Rebuilding Place in the Urban Space

"A community’s physical form, rather than its land uses, is its most intrinsic and enduring characteristic." [Katz, EPA] This blog focuses on place and placemaking and all that makes it work--historic preservation, urban design, transportation, asset-based community development, arts & cultural development, commercial district revitalization, tourism & destination development, and quality of life advocacy--along with doses of civic engagement and good governance watchdogging.

Friday, December 24, 2010

Toronto Transit City issues

Toronto Streetcars in Winter
First prize in the Toronto Star Emerging Artist Cover Art contest: One of Kelly Turgeon's fondest memories was school trips where she took the street car. To her, the city's vintage street cars signify the romance of Toronto, especially during the holiday season. TANNIS TOOHEY/TORONTO STAR

Added: Note that it seems as if the winning entry depicted above is derivative of a photo by Brian Labelle, Portraits of Toronto. Here is the original photograph.
Snow Streetcars

I have been very much influenced by Toronto's Transit City planning because its fundamental principle is social and economic equity: "That no one should be disadvantaged by not owning a car."

As has been previously discussed, the newly elected Mayor of Toronto, Rob Ford, has repudiated the previous administration's "Transit City" expansion plans, which were based on light rail expansion, rather than subways, because of the cost and ridership numbers.

An interview with Mayor Ford in the Toronto Globe & Mail (which like the New York Times in the U.S. is closest to the national newspaper), "Rob Ford ready to let transit projects hold in favour of Sheppard subway," covers his repudiation of the Transit City plan to build four light rail lines in favor of building one subway line.

What I find amazing isn't the article, but the great comment thread. Typically, comment threads for newspaper articles quickly degenerate. But this one does not. Two commenters make particularly important points:

TOLatte:

Those of us who live downtown already have subways, streetcars and bike lanes. It's the poor, deluded shmucks in the 'burbs who are going to do without. The working poor can't afford to live downtown. They live in the suburbs where housing is cheaper and they are the ones who need better transit. How did they get fooled into thinking that cancelling Transit City would be good for them?

D_Barbour:

1. This transit policy is built entirely around pleasing car drivers who don't use transit rather than creating a transit system that will best serve the city. The goal is to clear roads of an LRT system, not move people on it.

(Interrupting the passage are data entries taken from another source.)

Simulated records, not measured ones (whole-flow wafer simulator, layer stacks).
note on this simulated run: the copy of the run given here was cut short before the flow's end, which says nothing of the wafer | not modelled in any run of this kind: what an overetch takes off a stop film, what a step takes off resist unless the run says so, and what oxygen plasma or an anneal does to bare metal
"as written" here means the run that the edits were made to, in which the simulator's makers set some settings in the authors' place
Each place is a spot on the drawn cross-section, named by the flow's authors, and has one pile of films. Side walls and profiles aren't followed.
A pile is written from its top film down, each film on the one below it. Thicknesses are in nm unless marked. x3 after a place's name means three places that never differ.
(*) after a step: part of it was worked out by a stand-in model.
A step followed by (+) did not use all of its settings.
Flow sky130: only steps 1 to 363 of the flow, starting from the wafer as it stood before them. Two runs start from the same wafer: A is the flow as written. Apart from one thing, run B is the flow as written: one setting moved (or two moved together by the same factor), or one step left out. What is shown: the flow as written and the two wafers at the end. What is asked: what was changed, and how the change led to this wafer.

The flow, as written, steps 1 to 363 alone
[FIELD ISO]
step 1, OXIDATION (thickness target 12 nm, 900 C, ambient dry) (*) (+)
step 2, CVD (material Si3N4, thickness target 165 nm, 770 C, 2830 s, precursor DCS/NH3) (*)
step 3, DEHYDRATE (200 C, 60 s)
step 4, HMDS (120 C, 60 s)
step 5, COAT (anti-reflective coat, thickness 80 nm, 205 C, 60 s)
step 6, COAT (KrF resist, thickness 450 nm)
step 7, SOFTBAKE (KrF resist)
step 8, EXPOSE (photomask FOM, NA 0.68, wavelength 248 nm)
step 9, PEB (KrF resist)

2. Focusing on a small section of subway rather than a network of light rail systems will ensure that more people continue to be without transit options and that congestion on the streets will continue to grow because people will have no option but to drive, assuming they can afford it.

Mayor Ford has also come out against bicycle lanes for the same reason he favors the subway. He sees surface space provided to bicycles or transit as taking away from the automobilist. It's a profoundly anti-urban perspective. Which is why Toronto Star urban design columnist Christopher Hume suggested ("Why the 905 Needs Rob Ford") that Rob Ford should actually have been a mayor in a suburban jurisdiction, not the center city.